US - The US House of Representatives is scheduled to vote this week on extending the current 2008 farm bill by one year in order to reinstate emergency drought and other aid for farmers and ranchers. Sources confirm that included in the proposal will be help for producers to deal with losses from widespread drought for corn and soybean production and elevated livestock prices, writes Michael Roberts.

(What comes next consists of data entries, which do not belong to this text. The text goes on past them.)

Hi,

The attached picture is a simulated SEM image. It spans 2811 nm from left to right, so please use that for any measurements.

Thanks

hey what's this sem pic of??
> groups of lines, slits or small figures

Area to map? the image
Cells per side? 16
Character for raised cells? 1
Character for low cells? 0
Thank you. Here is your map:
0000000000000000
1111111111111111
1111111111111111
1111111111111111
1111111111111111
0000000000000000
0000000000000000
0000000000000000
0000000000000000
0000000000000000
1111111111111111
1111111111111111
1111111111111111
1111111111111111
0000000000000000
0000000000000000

House Agriculture Committee Chairman Frank Lucas (R., Okla.) said Saturday that drought assistance measures would be revived in a one-year extension of the 2008 farm bill by cutting funding for subsidy programs. The 2008 farm bill is set to expire on September 30, 2012 there is some doubt whether or not there is enough support in the House to pass a new 2012 five-year farm bill. The Senate passed its version of the new 2012 farm bill on 21 June, but the House leadership has yet to schedule a vote on its own version. Mr Lucas said he is trying to get a House floor vote on the new 2012 farm bill his committee approved on July 12 that would reduce spending by $35 billion over 10 years by cutting agriculture subsidies, food-stamp spending and other programs. Both bodies of Congress must pass a version and then create a unified bill before it can be signed into law.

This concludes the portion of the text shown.